For $f\in Hol(\Bbb{C}\setminus \Bbb{R})\cap C(\Bbb{C})$ show that $\int_{\gamma}f(z)dz=0$ for all closed curve $\gamma$ piecewise-continuous.
I am completely clueless but this is primarily because I feel hopeless regarding the winding numbers. Can you give me an advice/guidance?
We use Morera's theorem to conclude that such a function is actually holomorphic on the entire plane, and then Cauchy's integral theorem yields the vanishing of $\int_{\gamma} f(z)\,dz$ for all closed $\gamma$.

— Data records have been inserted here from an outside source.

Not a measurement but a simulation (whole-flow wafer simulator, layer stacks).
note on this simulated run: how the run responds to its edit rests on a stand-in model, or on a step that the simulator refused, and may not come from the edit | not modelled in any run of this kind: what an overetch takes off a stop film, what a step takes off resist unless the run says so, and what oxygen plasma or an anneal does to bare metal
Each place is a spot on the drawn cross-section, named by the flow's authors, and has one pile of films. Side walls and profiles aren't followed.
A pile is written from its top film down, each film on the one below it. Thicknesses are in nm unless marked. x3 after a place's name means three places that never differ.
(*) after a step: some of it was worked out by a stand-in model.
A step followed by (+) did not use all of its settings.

So let $\Delta \subset \mathbb{C}$ a triangle. We need to show
$$\int_{\partial \Delta} f(z)\,dz = 0.\tag{1}$$
Case $0$: $\Delta \cap \mathbb{R} = \varnothing$: In that case, Cauchy's integral theorem immediately yields $(1)$ since $f$ is holomorphic on a neighbourhood of $\Delta$.
Case $1$: $\Delta \subset \{ z \in \mathbb{Z} : \operatorname{Im} z \geqslant 0\}$. For $h \in (0,1]$, let $f_h(z) = f(z + ih)$. Since $f_h$ is holomorphic on $\{ z \in \mathbb{C} : \operatorname{Im} z > -h\}$, Cauchy's integral theorem yields
$$\int_{\partial \Delta} f_h(z)\,dz = 0,\tag{2}$$
and thus the standard estimate yields
$$\Biggl\lvert\int_{\partial\Delta} f(z)\,dz\Biggr\rvert = \Biggl\lvert \int_{\partial\Delta} f(z) - f_h(z)\,dz\Biggr\rvert \leqslant L(\partial\Delta)\cdot \max \{ \lvert f(z) - f_h(z)\rvert : z \in \partial \Delta\}.$$
Since $f$ is uniformly continuous on the compact set $\{ z\in\mathbb{C} : \operatorname{dist}(z,\Delta) \leqslant 1\}$, for every $\varepsilon > 0$ there is a $\delta > 0$ such that $\max \{ \lvert f(z) - f_h(z)\rvert : z \in \partial \Delta\} \leqslant \varepsilon$ for all $h \in (0,\delta]$, it follows that
$$\Biggl\lvert\int_{\partial\Delta} f(z)\,dz\Biggr\rvert \leqslant L(\partial\Delta)\cdot \varepsilon$$
for all $\varepsilon > 0$. But that means $(1)$ holds.
Case $2$: $\Delta \subset \{ z \in \mathbb{C} : \operatorname{Im} z \leqslant 0\}$. This case is analogous to case $1$, only we use $f_h(z) = f(z - ih)$ now.
Case $3$: $\Delta$ intersects both, the open upper and lower half-plane.
Then let $A = \Delta \cap \{ z \in \mathbb{C} : \operatorname{Im} z \geqslant 0\}$ and $B = \Delta \cap \{ z \in \mathbb{C} : \operatorname{Im} z \leqslant 0\}$. By the argument of cases $1$ and $2$, we have
$$\int_{\partial A} f(z)\,dz = 0 = \int_{\partial B} f(z)\,dz,$$
and since the segment $\Delta \cap \mathbb{R}$ occurs with opposite orientations in $\partial A$ and $\partial B$, while the remaining parts of the boundaries of $A$ and $B$ together make up the boundary of $\Delta$, we have
$$\int_{\partial\Delta} f(z)\,dz = \int_{\partial A} f(z)\,dz + \int_{\partial B} f(z)\,dz = 0 + 0 = 0.$$
So the premise of Morera's theorem is verified, and we conclude $\operatorname{Hol}(\mathbb{C}\setminus \mathbb{R}) \cap C(\mathbb{C}) = \operatorname{Hol}(\mathbb{C})$.